News2025.12.18 11:22

Lithuanian president says LRT Council and management should resign if tensions persist

Lithuanian President Gitanas Nausėda on Thursday called for de-escalation amid mounting tensions over proposed amendments to the law governing public broadcaster LRT, saying that if the conflict has gone too far, the entire LRT Council and top management should resign and be replaced.

Speaking in Brussels while attending a European Council meeting, Nausėda said a full reset of LRT’s leadership could defuse tensions and make rushed legislative changes unnecessary.

“If the conflict has progressed so deeply that there is no way back to the starting point, then the LRT Council should resign in full, and the administration as well – the director general and her deputy,” Nausėda said. “We would then form a new LRT Council through all the institutions responsible for this, announce a new competition, and all citizens of the Republic of Lithuania could participate.”

Nausėda said the dispute escalated after the LRT Council began actively exercising its statutory role of oversight, supervision and strategic planning.

“As long as the LRT Council was merely an appendage of the administration, there were no conflicts,” he said. “But once it began carrying out a function that is normal in any business or political organisation – that a board supervises and controls management – conflicts began to arise.”

About two-thirds of LRT employees have signed a letter submitted to the Council expressing no confidence in its work and calling for both the council and LRT management to step down.

Nausėda said such a move would be “a very understandable path” that could ease tensions and potentially render further legislative action unnecessary.

The president is also critical of the opposition's attempts to stall the adoption of the law by tabling absurd amendments, such as including a cat in deciding on dismissing the LRT head. He called it a “hybrid attack against Lithuania”.

“Frankly, there is no longer any need to send balloons into Lithuania – Lithuanians are organising a hybrid attack against themselves,” Nausėda said. “And not to our benefit.”

He said the legislative process had become disorganised, with what he described as comic proposals emerging from multiple sides, warning that political chaos could have serious consequences.

“Our boat in the geopolitical ocean is small enough that we cannot afford to sit and rock it,” Nausėda said.

Nausėda said he does not understand why the amendments must be adopted in haste through extraordinary parliamentary sessions, noting that a commission had been appointed to conduct a legal assessment that could have been awaited.

“We are now at a point where returning to the starting position is quite difficult,” he said. “But I want this process to be managed. Let us step away from emotions – Lithuania least of all needs this kind of internal confrontation today.”

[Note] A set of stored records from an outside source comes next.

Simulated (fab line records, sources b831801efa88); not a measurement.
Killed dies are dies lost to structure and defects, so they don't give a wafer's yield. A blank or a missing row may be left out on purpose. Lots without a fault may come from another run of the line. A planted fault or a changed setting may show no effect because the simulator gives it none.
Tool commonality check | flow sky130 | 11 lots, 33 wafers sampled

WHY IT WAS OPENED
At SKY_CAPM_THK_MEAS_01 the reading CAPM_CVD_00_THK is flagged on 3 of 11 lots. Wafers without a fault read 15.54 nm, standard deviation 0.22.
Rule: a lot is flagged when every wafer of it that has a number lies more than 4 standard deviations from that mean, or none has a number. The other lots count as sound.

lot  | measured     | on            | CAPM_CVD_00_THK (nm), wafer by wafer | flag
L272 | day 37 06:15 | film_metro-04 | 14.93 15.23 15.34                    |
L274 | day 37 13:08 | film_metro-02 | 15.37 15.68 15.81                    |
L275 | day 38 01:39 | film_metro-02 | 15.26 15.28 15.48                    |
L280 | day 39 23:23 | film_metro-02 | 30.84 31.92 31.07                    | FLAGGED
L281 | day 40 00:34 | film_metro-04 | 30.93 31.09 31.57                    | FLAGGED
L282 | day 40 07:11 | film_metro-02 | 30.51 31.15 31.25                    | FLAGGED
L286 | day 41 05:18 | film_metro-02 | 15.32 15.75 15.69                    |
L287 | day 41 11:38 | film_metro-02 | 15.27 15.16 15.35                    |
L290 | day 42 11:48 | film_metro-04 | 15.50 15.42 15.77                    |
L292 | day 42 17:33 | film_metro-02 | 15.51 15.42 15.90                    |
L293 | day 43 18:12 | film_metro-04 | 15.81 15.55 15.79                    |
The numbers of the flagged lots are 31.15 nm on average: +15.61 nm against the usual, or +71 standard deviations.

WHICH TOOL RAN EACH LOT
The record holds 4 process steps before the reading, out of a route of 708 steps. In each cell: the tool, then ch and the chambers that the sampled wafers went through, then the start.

The president said he plans to discuss the issue Monday with leaders of all parliamentary factions and the speaker of parliament in an effort to find a way out of the crisis.

Parliament is set to decide Thursday on the proposed amendments put forward by ruling parties that would simplify the procedure for dismissing LRT’s director general. The proposals have drawn criticism from journalists, civil society groups and nongovernmental organisations, and have sparked public protests.